Start Green, Stay Green. Part 2
- August 18th, 2016
- 5 mins READING TIME
The 5 key elements of green business
A decade ago, Nick Ritar and Kirsten Bradley were knee deep in city life. Based in Melbourne, Nick worked a corporate job and the couple both travelled a lot, leaving little time to share their passion for food and family.
Then, they took stock.
“The lifestyle that we were living didn’t really reflect our values particularly well,” recalls Nick.
The couple had always harboured strong environmental values and were determined to reconnect with those principles. They moved to the country and explored permaculture, the method of creating socially, economically and ecologically sustainable settlements.
“(Permaculture) provided a framework for us on how to live, but we were also interested in extending the reach of permaculture and the audience and those ideas,” says Nick.
Enter Milkwood, a permaculture ‘school’ providing resources and training to help people “live and awesome organic life”.
The eco business was a fulltime prospect for both Nick and Kirsten from day one – “we jumped straight in the deep end”, but it took years before the business was profitable enough to support the family. The wait, though, was worth it.
As Nick and Kirsten discovered, starting a new business isn’t easy. Veromo itself exists for this very reason. Sure, there’s plenty of excitement, and rightfully so. But there can also be challenging roadblocks along the way.
That’s why, for many entrepreneurs, the commitment to green business practices is an after thought or, worse, never given a thought at all. But implementing eco ethics during the start-up phase is an important consideration.

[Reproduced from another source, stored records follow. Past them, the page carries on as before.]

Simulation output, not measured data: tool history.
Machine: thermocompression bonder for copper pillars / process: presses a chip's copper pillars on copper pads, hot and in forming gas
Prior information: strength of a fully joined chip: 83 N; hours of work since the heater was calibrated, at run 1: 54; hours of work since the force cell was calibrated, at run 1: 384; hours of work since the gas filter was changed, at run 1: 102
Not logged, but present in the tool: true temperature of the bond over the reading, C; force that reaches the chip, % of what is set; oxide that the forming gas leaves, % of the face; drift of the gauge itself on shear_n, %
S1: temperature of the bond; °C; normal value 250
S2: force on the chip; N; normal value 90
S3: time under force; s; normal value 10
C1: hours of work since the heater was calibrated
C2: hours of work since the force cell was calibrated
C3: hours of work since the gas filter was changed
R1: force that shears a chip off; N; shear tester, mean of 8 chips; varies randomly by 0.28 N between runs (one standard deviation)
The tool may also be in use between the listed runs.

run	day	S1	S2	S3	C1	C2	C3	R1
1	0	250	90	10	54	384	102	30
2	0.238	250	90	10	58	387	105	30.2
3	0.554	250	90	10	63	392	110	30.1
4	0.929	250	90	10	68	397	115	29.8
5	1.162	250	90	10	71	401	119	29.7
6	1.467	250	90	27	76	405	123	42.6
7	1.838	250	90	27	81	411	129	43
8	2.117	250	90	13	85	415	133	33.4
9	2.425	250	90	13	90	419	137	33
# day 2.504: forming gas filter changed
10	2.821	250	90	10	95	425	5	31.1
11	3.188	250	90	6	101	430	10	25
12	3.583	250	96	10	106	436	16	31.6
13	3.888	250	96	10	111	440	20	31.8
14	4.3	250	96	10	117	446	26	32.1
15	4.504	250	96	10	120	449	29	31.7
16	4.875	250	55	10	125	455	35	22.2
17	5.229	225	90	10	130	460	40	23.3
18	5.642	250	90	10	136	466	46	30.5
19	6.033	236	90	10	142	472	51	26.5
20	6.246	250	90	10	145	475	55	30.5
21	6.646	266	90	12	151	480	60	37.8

Small and medium-sized enterprises (SMEs) produce about one third of the national GDP. This substantial impact on the economy is mirrored by the influence of SMEs on the natural environment.
While it may seem overwhelming, there are a number of ways businesses can apply social responsibility and environmentally sustainable methodologies.
These 5 key elements of green business will help keep you on track.
An underlying respect for the environment, for society, for equality and for customers’ values is at the foundation of sustainable business practices.
Nick says acknowledging our complex daily relationship with the environment will help business owners maintain their interest in eco practices.
“It comes back to having respect for our place within the natural world,” he says.
“Any kind of business activity you take on that is detrimental to the world around you is detrimental to ourselves too.”
While Nick and Kirsten have held strong eco values from a young age, others have taken a more recent interest in environmental sustainability. Either way, staying true to your ethics, even when letting them slide seems a whole lot easier, is key to building a genuine green business.
“Anything less than complete integrity and we’re really just fooling ourselves,” says Nick.
“If you have really strong connections into other organisms, other entities, other businesses, other people then your structure becomes integral and important to that ecosystem.
“Integrity is 100 per cent required to maintain and improve those connections.”
There are numerous challenges when it comes to starting a business and committing to environmental sustainability will create additional hurdles. But while the effort might seem expensive or time-consuming up front, the rewards are handsome.
“There’s a huge amount of demand out there for businesses that are working to improve the environment, but the reality is that to do that we have to do business in a new way and that new way isn’t always the easiest path,” says Nick.
“You need to have faith and be persistent.
“It took us a while to get up to speed and get our business profitable but now it’s fantastic.”
Implementing environmentally sustainable business practices is a work in progress. A willingness to acknowledge and improve imperfections is as important as the original commitment to going green.
“People are going to make mistakes, always,” says Nick.
“When you do put your values forward, you’re more likely to have them questioned and you need to be ready to not just answer those questions but accept those questions…and be prepared to change the way that you work.”
For some, social responsibility is an exercise in public relations, which is why transparency will set you apart. Stakeholders are wise to greenwashing. Open, honest communication offering a deep insight into green business practices will help establish trust.
“We’ve exposed a lot of our family life publicly in the way we’ve done business,” says Nick.
“Our blog is key to our business success.
“It means that a lot of our followers know our values from that window into our lives and that’s been critical.”